Despite her multi-media approach, books remain Irshad’s passion. With the release of The Trouble with Islam Today, Irshad’s ideas are capturing international attention. That means condemnation as well praise. As Indonesia’s Jakarta Post writes, “She not only has a funky hairdo, but The Trouble with Islam Today has caused much debate”. Here’s a sample of the debate:
Khaleel Mohammed, an imam and professor of Islam at San Diego State University: “Irshad wants us to do what our Holy Book wants us to do: End the tribal posturing, open our eyes, and stand up to oppression, even if it's rationalized by our vaunted imams… She remains obedient to the Divine Imperative: ‘O you who believe! Be upholders of justice, witnesses for God, even if it be against yourselves, or your parents and kin.’ (Quran, 4:135).”
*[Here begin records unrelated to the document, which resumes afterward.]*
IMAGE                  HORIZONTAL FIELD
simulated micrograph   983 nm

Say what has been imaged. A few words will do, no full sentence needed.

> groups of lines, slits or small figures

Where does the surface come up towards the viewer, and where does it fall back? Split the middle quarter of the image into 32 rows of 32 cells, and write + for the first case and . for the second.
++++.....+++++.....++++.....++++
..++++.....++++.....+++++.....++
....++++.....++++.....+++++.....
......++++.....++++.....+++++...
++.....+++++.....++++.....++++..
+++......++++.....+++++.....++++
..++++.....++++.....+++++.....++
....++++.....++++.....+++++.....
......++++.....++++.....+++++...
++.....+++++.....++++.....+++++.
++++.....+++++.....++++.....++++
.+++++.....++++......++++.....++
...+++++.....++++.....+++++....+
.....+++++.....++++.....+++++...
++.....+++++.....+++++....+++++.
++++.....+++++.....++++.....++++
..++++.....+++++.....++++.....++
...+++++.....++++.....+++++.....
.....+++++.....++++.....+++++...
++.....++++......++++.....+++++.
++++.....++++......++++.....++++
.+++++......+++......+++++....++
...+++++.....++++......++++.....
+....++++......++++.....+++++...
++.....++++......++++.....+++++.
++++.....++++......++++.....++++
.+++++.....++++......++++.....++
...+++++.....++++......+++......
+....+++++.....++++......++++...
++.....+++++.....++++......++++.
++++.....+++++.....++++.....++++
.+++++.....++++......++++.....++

Khaled Almeena, Editor, Arab News (Saudi Arabia): “This fraudulent book has now become a guide to Islam...”
Tarek Heggy, world-renowned author/lecturer based in Cairo: “I read the Arabic translation with a level of fascination and admiration that rarely occurs after a 45-year journey into Islamic study. Her book captivated me fully, touching my mind, conscience, and heart.”
Jane Mansbridge, Adams Professor of Political Leadership and Democratic Values at Harvard University: “All is not lost if people of Irshad Manji's capacity can carry a fresh and convincing message to the coming generation. I cannot urge her more strongly to maintain her frank, open and intelligent approach. This cause is, I believe, the most important new movement in several decades.”
Andrew Sullivan, TIME columnist who reviewed Irshad’s book for the New York Times and concluded: “If we survive this current war without unthinkable casualties, it will be because Irshad Manji’s kind of liberalism didn’t lose its nerve.”